Sunday, November 6, 2022

LGBTQ+ History Month

 


A local elementary school here in Pasadena placed the following banners in honor of LGBTQ+ month outside its front office. Let us leave aside the question of why it is more important for the school to ensure that elementary school kids are more aware of LGBTQ+ History Month than Filipino-American or Italian-American History Month. What struck my attention was the timeline's claim for 2003: "LGBTQ+ legalized nationwide in the U.S." 

I can only assume that this is supposed to be a reference to the Supreme Court's Lawrence v. Texas decision that struck down anti-sodomy laws. Obviously, this was a critical event in the history of gay rights that set up the Obergefell decision with its right to same-sex marriage. That being said, it is not as if LGBTQ+ people were illegal before 2003. While gay sex has certainly been illegal in many parts of the country, being a gay person was never, in of itself, illegal. As someone who studies Jewish History, the distinction is an important one. The Spanish Inquisition went after people who carried out Jewish actions such as eating cholent on Shabbos. The Nazis, by contrast, killed people for having a Jewish grandparent. 

The timeline's statement only makes sense if we assume that being gay is fundamentally about what kind of sex you engage in to the extent that preventing people from engaging in gay sex stops people, in some sense, from being gay as opposed to "merely" violating the right to privacy of consenting adults. If being gay is really about sex then it has no business being discussed with elementary school kids. Those in the gay rights camp need to get their story straight. 

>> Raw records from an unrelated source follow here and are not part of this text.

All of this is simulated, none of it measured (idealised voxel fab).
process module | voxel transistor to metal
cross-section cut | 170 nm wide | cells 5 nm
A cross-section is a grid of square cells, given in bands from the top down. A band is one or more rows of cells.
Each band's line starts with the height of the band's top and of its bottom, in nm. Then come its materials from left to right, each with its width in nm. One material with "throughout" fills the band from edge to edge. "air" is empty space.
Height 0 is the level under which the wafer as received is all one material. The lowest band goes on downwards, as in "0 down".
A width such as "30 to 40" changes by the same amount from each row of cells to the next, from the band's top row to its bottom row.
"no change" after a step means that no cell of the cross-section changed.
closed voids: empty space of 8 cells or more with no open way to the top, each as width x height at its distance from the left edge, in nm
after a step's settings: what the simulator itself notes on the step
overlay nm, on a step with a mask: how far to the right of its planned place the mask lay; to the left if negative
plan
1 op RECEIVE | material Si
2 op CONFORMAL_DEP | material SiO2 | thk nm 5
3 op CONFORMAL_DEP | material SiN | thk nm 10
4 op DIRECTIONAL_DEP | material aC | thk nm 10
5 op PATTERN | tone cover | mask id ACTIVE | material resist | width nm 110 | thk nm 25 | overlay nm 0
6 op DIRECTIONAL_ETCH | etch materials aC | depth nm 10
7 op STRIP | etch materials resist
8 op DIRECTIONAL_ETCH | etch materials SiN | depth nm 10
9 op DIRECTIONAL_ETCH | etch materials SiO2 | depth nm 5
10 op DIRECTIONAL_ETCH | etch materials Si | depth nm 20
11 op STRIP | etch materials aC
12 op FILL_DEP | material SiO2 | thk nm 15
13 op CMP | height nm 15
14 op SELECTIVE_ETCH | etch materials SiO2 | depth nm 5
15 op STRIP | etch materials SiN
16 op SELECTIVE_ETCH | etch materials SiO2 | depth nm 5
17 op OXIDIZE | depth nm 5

The really strange thing about this mess of a statement is that Lawrence v. Texas had nothing directly to do with much of the LGBTQ+ alphabet. The decision affected trans people about as much as heterosexuals. Whoever made the timeline was so wielded to the notion that LGBTQ+ represents a coherent group of people that they kept to it even to the point of writing utter nonsense. Here is my proposal to the LGBTQ+ advocates running our schools. If you are planning to groom my kids, pump them with puberty blockers, and castrate them, is it too much to ask that you at least teach them to write about history in coherent sentences?